Slowly but surely, some of the musical acts who boycotted North Carolina because of House Bill 2 are coming back to perform.
The latest is Maroon 5, the Los Angeles pop-rock band who canceled two North Carolina dates last year over HB2 because, “we feel everyone should be treated equally.” Now, the group’s recently announced “Red Pill Blues” 2018 tour schedule includes an Oct. 4 date at Charlotte’s Spectrum Center.
Maroon 5 follows 98 Degrees, the 1990s-boy band that would have played two North Carolina concerts in 2016 before canceling over HB2. Now, the “98 Degrees at Christmas” show plays Durham Performing Arts Center on Dec. 5.

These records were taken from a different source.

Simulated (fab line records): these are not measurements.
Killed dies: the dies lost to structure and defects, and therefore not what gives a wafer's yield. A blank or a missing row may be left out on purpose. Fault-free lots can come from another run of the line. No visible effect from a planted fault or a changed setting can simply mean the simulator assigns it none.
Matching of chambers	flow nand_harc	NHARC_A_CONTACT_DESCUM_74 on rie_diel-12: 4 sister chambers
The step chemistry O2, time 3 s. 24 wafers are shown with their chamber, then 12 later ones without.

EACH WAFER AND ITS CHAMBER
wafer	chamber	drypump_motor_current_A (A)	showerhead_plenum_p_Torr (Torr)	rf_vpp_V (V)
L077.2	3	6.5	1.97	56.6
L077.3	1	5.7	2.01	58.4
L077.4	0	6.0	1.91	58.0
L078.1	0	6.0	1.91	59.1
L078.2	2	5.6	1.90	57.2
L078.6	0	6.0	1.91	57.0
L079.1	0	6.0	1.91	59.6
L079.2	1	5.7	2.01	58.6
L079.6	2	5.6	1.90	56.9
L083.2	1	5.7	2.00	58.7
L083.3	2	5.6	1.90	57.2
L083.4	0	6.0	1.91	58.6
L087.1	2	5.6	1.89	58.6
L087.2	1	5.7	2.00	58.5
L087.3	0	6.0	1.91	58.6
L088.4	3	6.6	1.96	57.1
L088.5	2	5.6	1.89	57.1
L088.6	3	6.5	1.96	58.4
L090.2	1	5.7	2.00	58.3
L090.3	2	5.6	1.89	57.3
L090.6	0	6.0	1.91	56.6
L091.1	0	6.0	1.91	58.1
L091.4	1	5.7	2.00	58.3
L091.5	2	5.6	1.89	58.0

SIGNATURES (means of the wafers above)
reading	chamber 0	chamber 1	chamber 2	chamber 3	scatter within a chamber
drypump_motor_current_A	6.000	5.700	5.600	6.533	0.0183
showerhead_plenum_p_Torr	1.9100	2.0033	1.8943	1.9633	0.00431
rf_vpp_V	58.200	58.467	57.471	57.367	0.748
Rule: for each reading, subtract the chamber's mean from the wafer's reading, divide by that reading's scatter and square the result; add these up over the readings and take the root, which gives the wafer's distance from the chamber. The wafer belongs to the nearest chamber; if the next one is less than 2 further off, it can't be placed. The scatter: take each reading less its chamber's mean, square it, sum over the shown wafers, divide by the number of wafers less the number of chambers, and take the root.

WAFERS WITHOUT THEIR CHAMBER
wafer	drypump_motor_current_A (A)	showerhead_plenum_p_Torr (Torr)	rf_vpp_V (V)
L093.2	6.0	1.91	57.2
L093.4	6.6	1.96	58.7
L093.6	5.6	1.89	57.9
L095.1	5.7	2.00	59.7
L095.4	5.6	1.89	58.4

Representatives for Maroon 5 and 98 Degrees both declined to comment about their decisions to perform in North Carolina now.
Last year, the groups were part of a wave of protest cancellations over HB2, the “Public Facilities Privacy & Security Act,” often referred to as the Bathroom Bill. While HB2 got most of its attention for the bathroom clause about transgender people’s use of public facilities, the law also invalidated local anti-discrimination ordinances protecting gay, lesbian, bisexual and transgender people.
“The phone is ringing more than it was a year ago,” said PNC Arena president Don Waddell. “But in the winter, our biggest thing is finding available dates between hockey and N.C. State basketball games. So we have to be proactive, reach out to acts that will be touring. It’s two-way communication, and we’re working on it.”
Major acts cancel
About two weeks after HB2 was signed into law, Bruce Springsteen cited the law in canceling his April 10 Greensboro Coliseum show. That seemed to open the floodgates.
The NBA, NCAA and ACC also called off sporting events in North Carolina. With businesses including Paypal and Deutsche Bank dropping planned expansions, the state’s estimated HB2-related losses reached into the hundreds of millions of dollars.
Whether or not to boycott North Carolina became a major question for touring acts. Even artists who didn’t cancel North Carolina concerts played while making statements against the law, including Joe Walsh, Jimmy Buffett, the Dixie Chicks and Brandi Carlile. Some acts, including Cyndi Lauper and Flight of the Conchords, also turned their shows into anti-HB2 fundraisers.
“We’re giving some of the profits from tonight’s show to the gayest, most transgender charity we can find,” Flight of the Conchords co-leader Jemaine Clement announced onstage in Cary during a July 2016 show.
The Dixie Chicks, performing at Walnut Creek, said they considered boycotting the show. Instead, they handed out baseball caps that said “No Hate in our State.”
“We have a favor to ask,” lead singer Natalie Maines told the crowd after a few songs. “Since we didn’t cancel our show – you’re also the only state we bought gifts for – could you pull out the hats that we gave you? ’Cause we love to support positivity. Peace and love, peace and love.”
But even with the boycott easing, recovery won’t happen overnight.
Loren Gold, executive vice president of the Greater Raleigh Convention and Visitors Bureau, said the Raleigh Convention Center is grappling with a “softening of dates” for 2018 – events the city lost out on during the year HB2 was in effect.
“Given the advance window for booking meetings, events and conventions, we knew we’d see a downturn for the year,” Gold said. “We’ve got some open dates at the convention center we’ll need to work hard to fill.”
Raleigh’s PNC Arena was hit especially hard by HB2 cancellations last year, with Maroon 5, Pearl Jam, Demi Lovato and Cirque du Soleil among the lost shows. Discussions with those groups have resumed, Waddell said.
“We’re confident we can get at least one of those back,” Waddell said. “More, I hope.”